ML2 DVR port binding implementation unnecessarily duplicates schema and logic

Bug #1367391 reported by Robert Kukura
36
This bug affects 5 people
Affects Status Importance Assigned to Milestone
neutron
Won't Fix
Medium
Andreas Scheuring

Bug Description

Support for distributed port bindings was added to ML2 in order to enable the same DVR port to be bound simultaneously on multiple hosts. This was implemented by:

* Adding a new ml2_dvr_port_bindings table similar to the ml2_port_bindings table, but with the host column as part of the primary key.
* Adding a new DvrPortContext class the overrides several functions in PortContext.
* Adding DVR-specific internal functions to Ml2Plugin, _process_dvr_port_binding and _commit_dvr_port_binding, that are modified copies of existing functions.
* In about 8 places, making code conditional on "port['device_owner'] == const.DEVICE_OWNER_DVR_INTERFACE" to handle DVR ports using the above models, classes and functions instead of the normal ones.

This duplication of schema and code adds significant technical debt to the ML2 plugin implementation, requiring developers and reviewers to evaluate for all changes whether they need to apply to both the normal and DVR-specific copies. In addition, copied code is certain to diverge over time, making the effort to keep the copies as synchronized as possible become more and more difficult.

This unnecessary duplication of schema and code should be significantly reduced or completely eliminated by treating a normal non-distributed port as a special case of a distributed port that happens to only bind on a single host.

The schema would be unified by replacing the existing ml2_port_bindings and ml2_dvr_port_bindings tables with two new non-overlapping tables. One would contain the port state that is the same for all hosts on which the port binds, including the values of the binding:host, binding:vnic_type, and binding:profile attributes. The other would contain the port state that differs among host-specific bindings, such as the binding:vif_type and binding:vif_details attribute values, and the bound driver and segment (until these two move to a separate table for hierarchical port binding).

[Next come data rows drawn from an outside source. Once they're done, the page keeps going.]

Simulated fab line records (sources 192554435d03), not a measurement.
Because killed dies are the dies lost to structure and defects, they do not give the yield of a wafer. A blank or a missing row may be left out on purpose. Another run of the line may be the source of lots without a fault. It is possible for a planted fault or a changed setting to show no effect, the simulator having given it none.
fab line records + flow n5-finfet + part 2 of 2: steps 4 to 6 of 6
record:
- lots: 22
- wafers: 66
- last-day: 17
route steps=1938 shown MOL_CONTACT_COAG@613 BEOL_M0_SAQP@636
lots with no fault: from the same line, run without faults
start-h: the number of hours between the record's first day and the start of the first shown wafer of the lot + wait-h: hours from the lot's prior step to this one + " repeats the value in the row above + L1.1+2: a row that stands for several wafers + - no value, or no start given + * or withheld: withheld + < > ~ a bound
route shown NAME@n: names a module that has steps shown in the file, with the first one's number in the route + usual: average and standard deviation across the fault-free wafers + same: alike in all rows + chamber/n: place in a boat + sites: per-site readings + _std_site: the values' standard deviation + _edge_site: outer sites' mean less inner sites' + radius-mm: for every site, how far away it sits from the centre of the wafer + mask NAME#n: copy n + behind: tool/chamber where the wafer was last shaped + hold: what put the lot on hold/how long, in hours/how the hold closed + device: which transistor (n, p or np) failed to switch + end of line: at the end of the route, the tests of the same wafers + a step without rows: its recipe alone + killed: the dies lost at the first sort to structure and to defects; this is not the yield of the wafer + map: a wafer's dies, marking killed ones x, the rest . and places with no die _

Also, the basic idea of distributed port bindings is not specific to DVR, and could be used for DHCP and other services, so the schema and code could be made more generic as the distributed and normal schema and code are unified.

Tags: ml2
Robert Kukura (rkukura)
description: updated
description: updated
Revision history for this message
Kyle Mestery (mestery) wrote :

I think this makes sense to try and target for RC1, given the reduction in code and schema you reference here. I think we should try to get get this into RC1 and Iv'e targeted it there.

Changed in neutron:
milestone: none → juno-rc1
Revision history for this message
Armando Migliaccio (armando-migliaccio) wrote :

I was under the assumption that the ML2 hierarchical binding blueprint was a precondition to making this work, was I wrong?

Changed in neutron:
status: New → Confirmed
Revision history for this message
Vivekanandan Narasimhan (vivekanandan-narasimhan) wrote :

IMHO, this is critical area for DVR and so I am not sure if this is the right time to take this up given that we are in Juno RC1 window.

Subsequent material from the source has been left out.